Of "the Jacobite relics" among us no other is probably so remarkable as the ruined Castle of Dunnottar. To the sea-borne traveller it is the most conspicuous stronghold along the east coast, for it is higher perched and more extensive than its rival Tantallon. Crowning a bluff peninsula which drops to the sea in precipices of ragged conglomerate, its indented and scattered outline is more like the ruin of a town or a national fortress than of a private dwelling-place. No other feudal castle in Scotland, indeed, appears to have covered so wide a space of ground, or to have been capable of receiving within the cincture of its defences so large a garrison. Generally the remains of Scottish strongholds have a lean and gaunt aspect, as if their strength depended on the narrow front to be defended rather than on the numerous garrison; but here there are vestiges of a widespread magnificence, more beseeming a royal than a baronial establishment And perhaps the effect of the scene is rather heightened by a certain air of modernness in the buildings. They do not entirely belong to a past historic period, severed by intervening centuries from our sympathies. There doubtless is the old square keep, the relic of the primitive age of baronial architecture, frowning in austere gloom over all. But among the ruins scattered around we see the traces of modern comfort and social habits. The deserted mansion-house is combined with the ruined fortalice, and tells us not only of ancient feudal power decayed, but of modern wealth and hospitable profusion suddenly stopped. Comparing it with anything that may be seen in England, it thus eloquently informs the traveller that he is in a country where the traces of civil tumult are more recent, and where the passing over them of centuries has not entirely softened down the traces of conflict, as in the halls devastated by the Wars of the Roses, with the mellowness of antiquity. Yet the ruin speaks to us from a period sufficiently remote to keep clear of the living political excitements of this age. Very nearly a century and a half have now passed since the chimneys ceased to smoke, and the whole busy world of life deserted that vast range of edifices.

The impression natural to such a scene is deepened and strengthened when we associate it with the career, spent so far away, and in scenes so different, of the two young men who were the last to lord it within those wasted walls. When George I. ascended the throne, the head of the house of Keith, and the inheritor of the title of Earl Marischal, was a young man of two-and-twenty, and his brother James, afterwards Frederick the Great's Field-Marshal, was some three years younger. They were nearly related to Mar, the leader of the insurrection, and were sharers in the official proscription which created so many enemies to the new dynasty. The Earl was deprived of his commission, and, returning home to Dunnottar, to wait events in his own stronghold, he met his brother James, who was going southwards to seek service under the new king. The news which the Earl had to tell about himself were not propitious to such an object, and the brothers returned to Scotland together. Nothing was more natural than that they should join in the outbreak; and whatever may be said of their cousin Mar, and of other veteran politicians who had deliberately offered their services to the Hanoverian before they discovered that their allegiance was due elsewhere, it would be as unjust to attribute selfish motives as it would be unreasonable to attach serious political convictions to the conduct of the two young men who, in the impulse of the moment, threw themselves into the cause of their kindred.
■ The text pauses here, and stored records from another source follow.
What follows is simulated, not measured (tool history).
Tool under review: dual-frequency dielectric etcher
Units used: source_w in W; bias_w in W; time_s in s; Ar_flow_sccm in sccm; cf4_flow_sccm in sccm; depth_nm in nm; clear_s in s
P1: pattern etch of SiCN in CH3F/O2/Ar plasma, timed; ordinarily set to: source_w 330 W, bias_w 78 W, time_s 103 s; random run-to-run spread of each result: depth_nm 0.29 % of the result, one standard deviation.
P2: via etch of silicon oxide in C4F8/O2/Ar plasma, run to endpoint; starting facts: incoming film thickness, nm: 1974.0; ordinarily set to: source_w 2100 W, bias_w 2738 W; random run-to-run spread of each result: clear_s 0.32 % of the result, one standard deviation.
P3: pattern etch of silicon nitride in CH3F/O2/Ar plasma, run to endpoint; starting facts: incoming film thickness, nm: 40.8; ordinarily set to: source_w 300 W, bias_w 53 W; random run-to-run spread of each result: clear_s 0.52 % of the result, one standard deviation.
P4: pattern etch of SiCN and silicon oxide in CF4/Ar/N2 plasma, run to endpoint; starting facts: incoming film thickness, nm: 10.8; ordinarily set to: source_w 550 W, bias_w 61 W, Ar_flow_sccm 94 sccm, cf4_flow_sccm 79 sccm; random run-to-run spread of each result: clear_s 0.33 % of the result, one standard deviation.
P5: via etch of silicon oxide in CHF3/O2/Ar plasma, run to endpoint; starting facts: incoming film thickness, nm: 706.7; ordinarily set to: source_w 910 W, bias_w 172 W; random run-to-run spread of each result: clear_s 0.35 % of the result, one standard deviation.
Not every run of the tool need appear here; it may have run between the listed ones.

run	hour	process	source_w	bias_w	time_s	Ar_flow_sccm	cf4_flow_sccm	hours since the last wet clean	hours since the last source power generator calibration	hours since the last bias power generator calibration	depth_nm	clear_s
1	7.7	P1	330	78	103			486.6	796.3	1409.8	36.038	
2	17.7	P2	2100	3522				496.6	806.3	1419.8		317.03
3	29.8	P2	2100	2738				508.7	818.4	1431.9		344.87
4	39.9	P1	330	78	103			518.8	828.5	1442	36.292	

When ruin fell alike on their adopted cause and their own fortunes, it is pleasant to contemplate the manly resoluteness with which the two young men set themselves to the creation of their own fortunes, without casting back an enervating thought to the sure fortune and the brilliant prosperity that had departed from them. Each of them made for himself a place in history, and achieved a fortune far above the home respectability, affluence, and rank from which calamity had driven them. There are considerable materials for the history of the public life of both. A fragment of an autobiography left behind by the younger will enable the biographer to trace him through the period of his early struggles down nearly to the point at which he is taken up by fame, and his personal adventures become a part of European history.

On the dispersal of the Jacobite army at Perth, the two brothers wandered to the Western Isles with the Clanranald Highlanders. After remaining for some months in hiding, they were removed by a French vessel, "and, after a very pleasant passage, arrived the 12th May, new style, at St Paul de Leon, in Brittany," and thence went to Paris. Their prospects at first were dim enough. "I lived," says James, "most of that time in selling horse-furniture, and other things of that nature which an officer commonly carries with him; and though I had relations enough in Paris who could have supplied me, and who would have done it with pleasure, yet I was then either so bashful, or so vain, that I would not own the want I was in." Next year he "thought it high time, being about twenty years old," that he should have some distinct position in the world. In 1718 the Spanish war opened a prospect to him, of which he confesses that he did not take immediate advantage, because "I was then," he says, "too much in love to think of quitting Paris; and though shame and my friends forced me to take some steps towards it, yet I managed it so slowly that I set out only in the end of that year; and had not my mistress and l quarrelled, and that other affairs came to concern me more than the conquest of Sicily did, it is probable I had lost many years of my time to very little purpose—so much was I taken up with my passion." This is the sole faint tinge of romance in the career of Marshal Keith; the rest of it is all hard work and successful ambition.

His desire to take service in Spain suited precisely the views of Cardinal Alberoni, who had quarrelled with England, and projected an expedition to Britain in aid of the Stuarts. Through the Duke of Ormond, the leader of the exiled Jacobites, the two Keiths were sent on a secret mission to Madrid. They arrived together at Palamos on the coast of Catalonia. The authorities received them at first with surly suspicion, which, suddenly thawing, was converted into a mysterious courtesy and respectfulness, little less embarrassing. Thus, at Barcelona, having sent to request of Prince Pio, the captain-general of the province, that they might be exempt from the usual examination at the ports, they were surprised presently to see "a coach with six mules," carrying the prince’s livery, arrive at the door of their inn, containing a personage whose respect for the two strangers was more deep and profound than all they had yet encountered.

The mystery was speedily explained. The Cardinal had imparted to the captain-general the confidential information that the Chevalier de St George—or the King of England, as he was of course termed—was likely to pass incognito through Catalonia; and when two handsome, noble-looking young Scotsmen entered the territory with high credentials, and no ostensible title or function, who could they be but the exiled monarch and his confidential attendant? The discovery of his mistake, of course, made the captain-general feel a little ridiculous. "I believe," says Keith, "he was sorry to have given himself so much trouble about us when he knew who we were; yet he received us very civilly, though with some embarras."

The two young men were intrusted with eighteen thousand crowns by the Cardinal, who engaged to put at their disposal six companies of foot. The elder brother remained in Spain, and sailed with the expedition when it was completed, while the younger undertook to visit the Jacobite exiles dispersed through France, and make arrangements for their secretly leaving the country and joining the expedition—a delicate and difficult duty, which was fraught with extreme risk, at a time when France and Spain were at war, and when, consequently, the young diplomatist must have carried everywhere with him the evidence that he was in correspondence with the enemy.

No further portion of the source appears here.